Court asked to decide whether to limit electronics searches
RICHMOND, Va. (AP) — The American Civil Liberties Union urged a federal appeals court Thursday to require the government to obtain a warrant before agents can search travelers’ cellphones or other electronic devices at airports.
The 4th U.S. Circuit Court of Appeals heard arguments in the case of Hamza Kolsuz, a Turkish national who was convicted of trying to illegally smuggle weapons parts to Turkey. Evidence from a forensic search of his cellphone was used at his trial.
The Fourth Amendment requires law enforcement to obtain warrants based on probable cause. But courts have made an exception for searches at airports and U.S. ports of entry, finding that the government can conduct warrantless border searches to protect national security, prevent transnational crime and enforce immigration and customs laws.
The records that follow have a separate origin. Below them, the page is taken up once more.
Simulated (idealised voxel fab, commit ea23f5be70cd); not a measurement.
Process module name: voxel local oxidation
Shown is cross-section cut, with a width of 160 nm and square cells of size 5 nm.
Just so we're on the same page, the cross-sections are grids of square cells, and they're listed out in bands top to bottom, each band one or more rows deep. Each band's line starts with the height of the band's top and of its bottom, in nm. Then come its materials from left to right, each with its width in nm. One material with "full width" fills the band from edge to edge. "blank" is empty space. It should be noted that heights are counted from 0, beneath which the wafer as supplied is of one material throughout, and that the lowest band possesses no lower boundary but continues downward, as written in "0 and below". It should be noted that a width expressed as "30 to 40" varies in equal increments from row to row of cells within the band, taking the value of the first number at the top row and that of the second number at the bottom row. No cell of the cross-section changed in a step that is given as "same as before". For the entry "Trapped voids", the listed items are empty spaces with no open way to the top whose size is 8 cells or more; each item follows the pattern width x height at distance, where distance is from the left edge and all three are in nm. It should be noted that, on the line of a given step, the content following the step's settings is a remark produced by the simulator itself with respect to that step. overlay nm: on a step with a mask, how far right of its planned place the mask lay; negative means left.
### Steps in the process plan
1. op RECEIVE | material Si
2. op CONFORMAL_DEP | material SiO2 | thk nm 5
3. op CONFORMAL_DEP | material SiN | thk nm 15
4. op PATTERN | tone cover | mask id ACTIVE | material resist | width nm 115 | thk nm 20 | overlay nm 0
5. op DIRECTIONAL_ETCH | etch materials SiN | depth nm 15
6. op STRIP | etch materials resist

Esha Bhandari, a staff attorney for the ACLU, urged the 3-judge panel to require a warrant or at least a determination of probable cause that evidence of an alleged crime is contained on an electronic device before it can be searched. She said to rule otherwise “would allow the government to treat the border like a dragnet.”
Jeffrey Smith, a Justice Department lawyer, said no court has found that border searches of electronic devices require a warrant.
“The strong government interests have long been found to outweigh the privacy interests,” he said.
Judge J. Harvie Wilkinson III said it’s unrealistic to expect border agents to be able to have “individualized suspicion” and to obtain a warrant in every case when there are thousands of people who come in and out of the country every day.
“I think that a world of perfect security and perfect privacy is not going to be ours,” he said.
“It’s going to be virtually an impossible standard given the volume,” he added.
Judge Pamela Harris said she is concerned that the government could use “this unbridled exception” to search travelers based on nothing more than a hunch.
The three-judge panel did not immediately issue a ruling.
Wilkinson questioned whether Kolsuz’s case was a good one to decide whether warrantless searches at the border are unconstitutional. Authorities said Kolsuz had tried to smuggle weapons parts out of the U.S. twice earlier.
During a third attempt in 2016, agents found weapons parts in his luggage. After he was arrested, the government conducted a forensic search of his phone.
During his trial, Kolsuz filed a motion to suppress evidence from his phone, arguing that the search violated the Fourth Amendment. A U.S. District Court judge denied the motion, finding that the search of his phone’s contents was part of a lawful border search.
Civil libertarians and privacy advocates have become increasingly concerned about border searches as the number of such searches climb.
In the 2015 fiscal year, Customs and Border Protection searched the electronic devices of 8,503 international travelers. That number jumped to 19,033 the following year.
The government has said the number of such searches represents only a tiny fraction of the millions of international travelers.
Last month, the ACLU filed a federal lawsuit claiming the warrantless border searches are unconstitutional because of the vast amount of private personal and business information stored on cellphones, laptops and other electronic devices.
The lawsuit was filed on behalf of 10 American citizens and a lawful permanent resident who all had their electronic devices searched by border agents when they returned from trips abroad. None of them had ever been accused of any wrongdoing.